When software problems reported are not really software problems
- by AndyUK
Hi
Apologies if this has already been covered or you think it really belongs on wiki.
I am a software developer at a company that manufactures microarray printing machines for the biosciences industry. I am primarily involved in interfacing with various bits of hardware (pneumatics, hydraulics, stepper motors, sensors etc) via GUI development in C++ to aspirate and print samples onto microarray slides.
On joining the company I noticed that whenever there was a hardware-related problem this would cause the whole setup to freeze, with nobody being any the wiser as to what the specific problem was - hardware / software / misuse etc. Since then I have improved things somewhat by introducing software timeouts and exception handling to better identify and deal with any hardware-related problems that arise eg PLC commands not successfully completed, inappropriate FPGA response commands, and various other deadlock type conditions etc. In addition, the software will now log a summary of the specific problem, inform the user and exit the thread gracefully. This software is not embedded, just interfacing using serial ports.

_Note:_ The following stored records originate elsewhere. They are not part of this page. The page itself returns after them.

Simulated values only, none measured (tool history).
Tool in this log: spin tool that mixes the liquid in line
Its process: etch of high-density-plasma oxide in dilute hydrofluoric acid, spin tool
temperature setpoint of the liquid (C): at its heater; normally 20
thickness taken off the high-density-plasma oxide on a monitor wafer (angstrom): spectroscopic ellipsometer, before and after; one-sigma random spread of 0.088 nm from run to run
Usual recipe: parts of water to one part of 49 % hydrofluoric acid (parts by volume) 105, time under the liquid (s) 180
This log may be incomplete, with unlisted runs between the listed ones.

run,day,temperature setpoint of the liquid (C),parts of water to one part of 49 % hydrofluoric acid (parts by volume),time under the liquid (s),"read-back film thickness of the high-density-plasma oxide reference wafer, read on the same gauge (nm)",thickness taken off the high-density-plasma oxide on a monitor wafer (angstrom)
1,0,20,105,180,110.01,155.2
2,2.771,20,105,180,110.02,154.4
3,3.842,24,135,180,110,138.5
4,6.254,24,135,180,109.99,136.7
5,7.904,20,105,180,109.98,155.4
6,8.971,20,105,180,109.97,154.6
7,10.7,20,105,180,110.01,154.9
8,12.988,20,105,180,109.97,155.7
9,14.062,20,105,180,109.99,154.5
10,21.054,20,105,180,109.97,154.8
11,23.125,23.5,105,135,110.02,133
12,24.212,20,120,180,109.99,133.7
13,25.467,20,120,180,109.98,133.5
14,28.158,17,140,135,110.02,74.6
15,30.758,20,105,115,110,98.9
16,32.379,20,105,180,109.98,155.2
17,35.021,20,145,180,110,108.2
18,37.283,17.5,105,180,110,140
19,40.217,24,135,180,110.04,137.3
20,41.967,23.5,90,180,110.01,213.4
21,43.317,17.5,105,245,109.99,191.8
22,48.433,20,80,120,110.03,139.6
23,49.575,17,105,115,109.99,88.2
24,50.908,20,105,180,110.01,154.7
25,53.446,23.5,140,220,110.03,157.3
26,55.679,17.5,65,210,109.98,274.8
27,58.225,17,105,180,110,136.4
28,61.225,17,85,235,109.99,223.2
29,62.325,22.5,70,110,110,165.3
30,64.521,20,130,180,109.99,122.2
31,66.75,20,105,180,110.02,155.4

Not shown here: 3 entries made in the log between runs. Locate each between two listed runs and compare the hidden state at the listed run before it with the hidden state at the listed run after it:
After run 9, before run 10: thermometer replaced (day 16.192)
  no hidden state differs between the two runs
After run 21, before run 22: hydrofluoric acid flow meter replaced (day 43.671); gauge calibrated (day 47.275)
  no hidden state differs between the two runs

In spite of what has been achieved, non-software guys still do not fully appreciate that in these cases, the 'software' problem they are reporting to me is not really a software problem, rather the software is reporting a problem, but not causing it. Don't get me wrong, there is nothing I enjoy more than to come down on software bugs like a ton of bricks, and looking at ways of improving robustness in any way. I know the system well enough now that I almost have a sixth sense for these things.
No matter how many times I try to explain this point to people, it does not really penetrate. They still report what are essentially hardware problems (which eventually get fixed) as software ones.
I would like to hear from any others that have endured similar finger-pointing experiences and what methods they used to deal with them.